From Plumas County in the Sierra Nevada of Northeastern California, I branched out and started photographing barns all over California. Recently, because of a wedding in Michigan, I decided to drive to the Midwest and photograph all the famous and historical barns of the Great Plains and Midwest. My journey of 8,000 miles through the Heartland of America: the Midwest and part of the South, United States, will celebrate architecture and land. I plan to photograph historical barns and farms, cityscapes, landscapes, covered bridges, old mills, wildlife refuges, waterfalls, urban blight, rural decay and perhaps even a shipwreck and more, though barns and their culture will be the main focus.

Highway Interchange at Wick's Corners Near Oroville, California, copyright 2015 David Leland Hyde.

Highway Interchange at Wicks Corners Near Oroville, California, copyright 2015 David Leland Hyde.

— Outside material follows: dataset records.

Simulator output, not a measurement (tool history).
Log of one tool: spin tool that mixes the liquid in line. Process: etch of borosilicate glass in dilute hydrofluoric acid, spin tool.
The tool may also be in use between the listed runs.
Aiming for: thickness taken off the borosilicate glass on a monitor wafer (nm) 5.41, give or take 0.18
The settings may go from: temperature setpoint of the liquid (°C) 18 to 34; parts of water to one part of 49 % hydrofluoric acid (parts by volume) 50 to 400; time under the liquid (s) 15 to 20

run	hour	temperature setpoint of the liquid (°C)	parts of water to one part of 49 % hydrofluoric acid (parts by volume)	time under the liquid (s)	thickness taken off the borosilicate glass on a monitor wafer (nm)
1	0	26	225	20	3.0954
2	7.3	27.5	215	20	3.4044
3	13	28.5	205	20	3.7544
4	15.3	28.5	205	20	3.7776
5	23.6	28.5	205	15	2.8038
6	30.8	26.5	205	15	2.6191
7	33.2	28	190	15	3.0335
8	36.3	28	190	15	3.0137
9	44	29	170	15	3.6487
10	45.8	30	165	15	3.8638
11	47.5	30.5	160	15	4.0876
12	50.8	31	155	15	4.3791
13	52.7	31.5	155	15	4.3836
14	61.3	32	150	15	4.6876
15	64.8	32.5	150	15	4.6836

My friend Topher, short for Christopher, instigated this trip. Topher and I have been friends for almost 20 years. We were friends for a number of years in Albuquerque during my 30s when I finally went back to school to finish my bachelor’s degree. After I graduated from UNM, I moved to Massachusetts. Around the same time he moved back to Michigan, from where he came originally.

“I’ve been having a good time in Albuquerque,” Topher said. “But, I’ve been having the same good time in Albuquerque.” He was a traveling bus tour guide not inclined to stay put long. Out of the group of us who hung out together in Albuquerque, Topher was the least likely to get married. It was a fairly wild group. To our surprise, Topher did stay put in Michigan and lo and behold, here 15 years later he called early this year to say he will marry Kori July 30, just before the only blue moon in 2015.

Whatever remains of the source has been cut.